Bulk Data Loading With PostgreSQL
Bulk data loading is usually a niche task – something that doesn’t have to be done too often but when it does it feels painful because it takes so long and if you mess something up it has to be done again. After loading dozens of 7 and 8 digit record count files into PostgreSQL databases I think it would be helpful to at least share the basic stuff that can make the process go a lot faster. The PostgreSQL documentation of course has everything you need for bulk data loading if you would rather read the official docs here but I consistently hear cases where the advice there isn’t used so I wanted to show some numbers. That link covers more techniques, all this post really adds is some numbers to back up the basics.
For this post I am working with 600k records being loaded into a table that looks like this. The data plus delimiters is about 60MB.

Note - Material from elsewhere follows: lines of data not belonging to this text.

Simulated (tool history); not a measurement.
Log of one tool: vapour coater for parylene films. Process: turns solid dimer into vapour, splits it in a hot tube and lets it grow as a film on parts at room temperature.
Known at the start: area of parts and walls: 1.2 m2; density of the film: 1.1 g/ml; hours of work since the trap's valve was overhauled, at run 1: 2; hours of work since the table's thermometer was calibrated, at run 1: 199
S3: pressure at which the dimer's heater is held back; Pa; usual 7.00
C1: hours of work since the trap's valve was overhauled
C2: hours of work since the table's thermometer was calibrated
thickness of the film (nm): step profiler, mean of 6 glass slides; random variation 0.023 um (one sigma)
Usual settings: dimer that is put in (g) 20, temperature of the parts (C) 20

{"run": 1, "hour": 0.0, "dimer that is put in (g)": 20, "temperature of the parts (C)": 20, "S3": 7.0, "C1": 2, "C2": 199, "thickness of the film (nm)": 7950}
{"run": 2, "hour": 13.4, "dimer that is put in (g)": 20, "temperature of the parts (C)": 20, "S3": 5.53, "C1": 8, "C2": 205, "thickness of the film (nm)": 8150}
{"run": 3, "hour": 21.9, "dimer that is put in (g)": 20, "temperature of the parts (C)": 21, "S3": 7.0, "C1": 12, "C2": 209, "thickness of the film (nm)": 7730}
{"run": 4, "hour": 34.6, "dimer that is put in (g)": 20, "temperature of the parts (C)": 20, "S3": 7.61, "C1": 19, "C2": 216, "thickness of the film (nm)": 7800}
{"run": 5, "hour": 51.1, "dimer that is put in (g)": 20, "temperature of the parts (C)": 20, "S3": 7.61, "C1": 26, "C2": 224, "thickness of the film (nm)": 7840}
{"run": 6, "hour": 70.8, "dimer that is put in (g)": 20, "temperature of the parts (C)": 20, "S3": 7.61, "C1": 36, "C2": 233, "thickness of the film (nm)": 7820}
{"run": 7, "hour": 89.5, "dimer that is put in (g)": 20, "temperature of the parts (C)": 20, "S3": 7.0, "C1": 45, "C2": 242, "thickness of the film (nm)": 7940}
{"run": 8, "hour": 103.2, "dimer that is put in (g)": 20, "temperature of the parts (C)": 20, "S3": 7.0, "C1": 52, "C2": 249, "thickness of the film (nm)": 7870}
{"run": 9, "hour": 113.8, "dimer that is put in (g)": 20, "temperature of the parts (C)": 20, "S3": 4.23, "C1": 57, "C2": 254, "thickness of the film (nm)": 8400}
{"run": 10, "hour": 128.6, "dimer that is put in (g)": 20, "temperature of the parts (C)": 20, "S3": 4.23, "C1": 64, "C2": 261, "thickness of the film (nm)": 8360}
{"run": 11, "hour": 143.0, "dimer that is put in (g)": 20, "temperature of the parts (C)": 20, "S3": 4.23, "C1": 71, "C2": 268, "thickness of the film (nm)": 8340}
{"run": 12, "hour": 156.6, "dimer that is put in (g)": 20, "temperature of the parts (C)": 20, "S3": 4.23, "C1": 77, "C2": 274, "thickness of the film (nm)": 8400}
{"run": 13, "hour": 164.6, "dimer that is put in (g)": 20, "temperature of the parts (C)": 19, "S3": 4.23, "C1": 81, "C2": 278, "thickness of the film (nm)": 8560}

Table "public.people" Column | Type | Modifiers -------------+-----------------------------+----------- id | character varying(36) | not null first_name | character varying(255) | last_name | character varying(255) | middle_name | character varying(255) | client_id | character varying(36) | birth_date | timestamp without time zone | Indexes: "people_pkey" PRIMARY KEY, btree (id) "idx_people_client_id" btree (client_id) "idx_people_name_search" gin (to_tsvector('english'::regconfig, (((COALESCE(first_name, ''::character varying)::text || ' '::text) || COALESCE(middle_name, ''::character varying)::text) || ' '::text) || COALESCE(last_name, ''::character varying)::text))
A few points on this particular table and config:
- The data is a subset of a real production table made up of entries people provided on themselves so the distribution is realistic and balanced.
- The primary key id column is a UUID generated by code.
- A very basic index on the client_id column.
- A more complex expression gin index on the name fields to allow full text searching. Full text searching was added in PostgreSQL 8.3 and it’s pretty powerful. Read more about that here if interested.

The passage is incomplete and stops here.